Back at it for another week after a great weekend.
Overnight we’ve seen another break to the upside following a strong day on Friday, now currently trading in the 2910-20 range. Being day traders, we typically take each day as it comes, and following signals on what offers the best probability trades to take on, but we’re also paying attention to the much bigger picture (something we discuss in our education package). In the wider context, the U.S. equity markets are reaching a fork in the road in regard to what the chart is printing in the longer term. Looking at the daily chart on each of the ES, NQ & RUT (Russell 2000), it could be deduced that whilst we’ve had strong daily moves to the upside over the last 10 days, we are in fact witnessing the printing of a bear flag in a daily time-frame.
The fork in the road, for us, is the 2940 level – a meaningful break and close above this level in a daily time-frame, should help confirm that it’s *not* a bear flag and merely a correction on the road higher. We’ve seen a couple of breaks above this level over the last 2 weeks, but they were at the tail end of range extensions, and weren’t strong enough to tempt significant buyers higher, or conversely, make short holders worried to any great degree. Ideally, we’d like to see a break higher, and buyers come in on a re-test of this level from above, thus confirming it as a new support level.

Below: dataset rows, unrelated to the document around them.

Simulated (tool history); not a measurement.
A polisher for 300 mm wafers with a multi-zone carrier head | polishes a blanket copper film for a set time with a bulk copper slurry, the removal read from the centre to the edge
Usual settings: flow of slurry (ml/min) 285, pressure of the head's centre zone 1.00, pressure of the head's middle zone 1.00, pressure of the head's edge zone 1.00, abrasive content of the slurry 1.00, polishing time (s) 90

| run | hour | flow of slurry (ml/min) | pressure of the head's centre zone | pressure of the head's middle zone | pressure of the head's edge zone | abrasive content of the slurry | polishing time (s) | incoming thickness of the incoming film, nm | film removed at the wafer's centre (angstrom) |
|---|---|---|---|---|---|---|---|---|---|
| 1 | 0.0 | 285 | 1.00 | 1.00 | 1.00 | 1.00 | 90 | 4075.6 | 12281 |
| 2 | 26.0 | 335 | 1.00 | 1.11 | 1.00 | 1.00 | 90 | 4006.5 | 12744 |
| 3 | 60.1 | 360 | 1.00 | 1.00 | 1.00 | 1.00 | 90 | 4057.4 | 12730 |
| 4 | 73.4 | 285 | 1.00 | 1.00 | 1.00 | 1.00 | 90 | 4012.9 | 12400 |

There are however, some other areas on the chart, which give us cause to believe there may in fact be a leg lower, confirming the bear-flag theory. The ‘poor low’ at 2825, represented a double-bottom during Thursday’s cash session, but for those who follow Market Profile closely, you’ll know that poor lows on the profile will often be corrected at some point in the future. Poor lows and highs represent an unfinished auction, meaning there is further business to be done in that area. Typically, market trends finish and reverse with a tail shape (single print) on the market profile, whilst the poor low/high is usually corrected in the near future.
This is market generated information we’ll carry forward whilst making our trading decisions this week. We have some potentially high-volatility events on the docket this week, with FOMC minutes on Wednesday evening (GMT), as well as the Jackson Hole meetings running from Thursday into the weekend (on top of all the Trump vs. China trade war), which may help resolve this current period we’re experiencing. We’ll be keeping a close eye on the correlated equity markets (Nasdaq & Russell 2000) for any clues along the way.